On January 3, 2018, NBC Channel 5 reported that the City of Chicago Building Department is taking landlords to court during this cold snap. The report indicates that the Department of Buildings has received over 600 heat complaints. City building inspectors are going out in response to 311 calls. For those landlords who are not in compliance with the City’s heat ordinance, the City is bringing court actions to appoint receivers to run the buildings and provide the heat tenants are entitled to receive.
The Chicago Heat Ordinance (Section 13-196-410 of the Municipal Code) requires that for every rental area for which heat is furnished by the landlord from September 15 of each year to June 1 of the next, the landlord must maintain a minimum temperature of 68 degrees between 8:30 a.m. and 10:30 p.m and 66 degrees between 10:30 p.m. and 8:30 a.m.
Many landlords are surprised to learn that they must maintain these minimum standards. Even more landlords may complain that “the last tenant never complained” or that “the other tenants are not complaining”. Others will say “it’s really cold and the building is old, what can I do?”. The city ordinance is one of strict liability – fail to meet the requirements and face a penalty.

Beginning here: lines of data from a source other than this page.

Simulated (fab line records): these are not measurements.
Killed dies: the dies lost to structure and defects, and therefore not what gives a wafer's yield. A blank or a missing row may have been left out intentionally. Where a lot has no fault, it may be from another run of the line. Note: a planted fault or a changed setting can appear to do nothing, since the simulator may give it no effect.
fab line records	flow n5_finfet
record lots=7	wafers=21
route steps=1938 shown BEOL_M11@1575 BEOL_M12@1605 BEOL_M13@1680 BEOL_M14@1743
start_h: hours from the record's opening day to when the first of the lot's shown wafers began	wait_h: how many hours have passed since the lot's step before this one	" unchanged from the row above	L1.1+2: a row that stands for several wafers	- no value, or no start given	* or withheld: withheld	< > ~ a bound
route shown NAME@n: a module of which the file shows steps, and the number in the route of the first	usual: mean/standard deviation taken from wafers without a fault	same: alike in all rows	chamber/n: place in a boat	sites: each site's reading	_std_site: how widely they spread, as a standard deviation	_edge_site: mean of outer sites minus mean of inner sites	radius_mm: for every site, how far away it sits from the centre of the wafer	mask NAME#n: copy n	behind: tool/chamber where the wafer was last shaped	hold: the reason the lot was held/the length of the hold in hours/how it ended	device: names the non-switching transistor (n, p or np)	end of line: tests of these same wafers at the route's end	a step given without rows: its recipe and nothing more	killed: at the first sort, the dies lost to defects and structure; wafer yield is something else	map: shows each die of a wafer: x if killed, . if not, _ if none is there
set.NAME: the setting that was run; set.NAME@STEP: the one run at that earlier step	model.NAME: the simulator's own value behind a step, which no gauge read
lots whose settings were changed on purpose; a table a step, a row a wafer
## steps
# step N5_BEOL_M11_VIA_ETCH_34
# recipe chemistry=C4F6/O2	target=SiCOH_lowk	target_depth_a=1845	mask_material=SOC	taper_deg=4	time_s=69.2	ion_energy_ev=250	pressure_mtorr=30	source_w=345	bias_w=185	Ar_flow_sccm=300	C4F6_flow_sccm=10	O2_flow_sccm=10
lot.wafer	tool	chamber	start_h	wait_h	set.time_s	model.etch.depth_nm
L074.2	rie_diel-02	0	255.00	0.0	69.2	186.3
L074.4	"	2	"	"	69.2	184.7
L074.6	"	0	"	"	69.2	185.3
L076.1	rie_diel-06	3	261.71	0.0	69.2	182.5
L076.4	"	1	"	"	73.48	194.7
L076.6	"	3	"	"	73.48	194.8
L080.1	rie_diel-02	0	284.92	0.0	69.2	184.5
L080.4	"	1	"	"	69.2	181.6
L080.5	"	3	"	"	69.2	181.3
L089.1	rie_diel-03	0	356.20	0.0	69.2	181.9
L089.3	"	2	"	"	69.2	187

Those excuses will likely fall on deaf ears. As the City of Chicago mention on their website “Landlords face fines of up to $500 per day, per violation, for each day they do not supply adequate heat. The reason for lack of heat does not matter — landlords must follow the law, and apartments must be heated.”
There’s not much room for argument on this one. Landlords need to keep their buildings heated to the minimum standards. Those who do not face fines and possibly a temporary takeover of their building (a takeover that will not be inexpensive!)